Then, the latent creative ambitions in Evidentemente comieron chocolate suizo, all the resources used to create this chaotic world plagued with absurdity and irony, are evidence of a prodigal creative maturity. In the nature of the staging -markedly theatrical-, in the dynamics of the characters' actions, in the dialogue between image and music (Amaury Pérez leads with two of his songs throughout the film) there is a very essential perception of that which we could call Cubanness that has escaped the excessive realism of our cinema.

Moreover, without the need to point it out in its plot, this film, as well as La ballena es buena, was able to grasp the sensibility of an era whose model of society was in full decadence, shaken by forceful historical events. In both works, in order to understand their true relevance, the beauty and expressiveness of the photography should still be noted; the precise elaboration of the shots, both in their external and internal composition. Certainly, the dynamic between the action of the characters and the photography/montage duet is of extraordinary intrepidity in each of the films.

In the end, Marzel's entire filmography is marked by a spirit of transgression that baffles the viewer even today. This director's passion for moving images grafted in Cuba a rethinking of cinema itself. It was not understood...

A Norman McLaren, Evidentemente comieron chocolate suizo and La ballena es buena, and the rest of Marzel's films, at the time, were a cry for creative freedom. But that freedom did not reside only in the irreverent character with which the expressive repertoire was instrumented, nor in the playful principle that supports the structure of the story. That freedom was found where the poetics forged by the director was impenetrable to political power; the images of Marzel's work could not be capitalized by the ideological entrenchment of any era.

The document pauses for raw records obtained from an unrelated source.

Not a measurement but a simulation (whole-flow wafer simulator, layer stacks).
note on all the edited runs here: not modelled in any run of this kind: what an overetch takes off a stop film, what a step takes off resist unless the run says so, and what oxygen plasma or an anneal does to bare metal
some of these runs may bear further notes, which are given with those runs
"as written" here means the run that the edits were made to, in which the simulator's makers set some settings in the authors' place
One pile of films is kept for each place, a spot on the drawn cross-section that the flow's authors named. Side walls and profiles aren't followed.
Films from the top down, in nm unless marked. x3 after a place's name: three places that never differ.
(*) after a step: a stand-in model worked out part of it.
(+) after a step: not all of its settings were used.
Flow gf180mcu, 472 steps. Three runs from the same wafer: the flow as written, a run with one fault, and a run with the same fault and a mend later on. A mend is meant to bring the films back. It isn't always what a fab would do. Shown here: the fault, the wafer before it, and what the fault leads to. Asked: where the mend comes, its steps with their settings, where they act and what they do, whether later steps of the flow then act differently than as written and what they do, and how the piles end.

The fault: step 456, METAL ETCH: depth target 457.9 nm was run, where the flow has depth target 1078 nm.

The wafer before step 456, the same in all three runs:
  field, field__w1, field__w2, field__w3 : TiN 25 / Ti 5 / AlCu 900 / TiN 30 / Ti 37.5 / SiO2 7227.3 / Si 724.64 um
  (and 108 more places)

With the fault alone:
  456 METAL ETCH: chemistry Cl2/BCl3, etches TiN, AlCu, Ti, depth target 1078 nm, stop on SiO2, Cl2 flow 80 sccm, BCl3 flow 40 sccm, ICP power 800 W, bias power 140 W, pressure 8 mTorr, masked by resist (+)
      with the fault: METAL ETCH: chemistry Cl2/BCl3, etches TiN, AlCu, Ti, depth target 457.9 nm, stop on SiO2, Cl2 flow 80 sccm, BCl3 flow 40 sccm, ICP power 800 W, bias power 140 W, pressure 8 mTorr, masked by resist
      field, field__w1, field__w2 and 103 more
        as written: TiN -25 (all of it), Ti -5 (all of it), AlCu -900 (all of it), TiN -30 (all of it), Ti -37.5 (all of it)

By rescuing Marzel's work, the INSTAR Film Festival leaves a lesson: as long as the technological, industrial, political, productive or nationalist paradigms dictated by the norm to write History are privileged, the aesthetic power of this creator, the door that his work opened for Cuban cinema to expand beyond itself, and the real complexity that this same cinema has experienced over time, will never be noticed with certainty.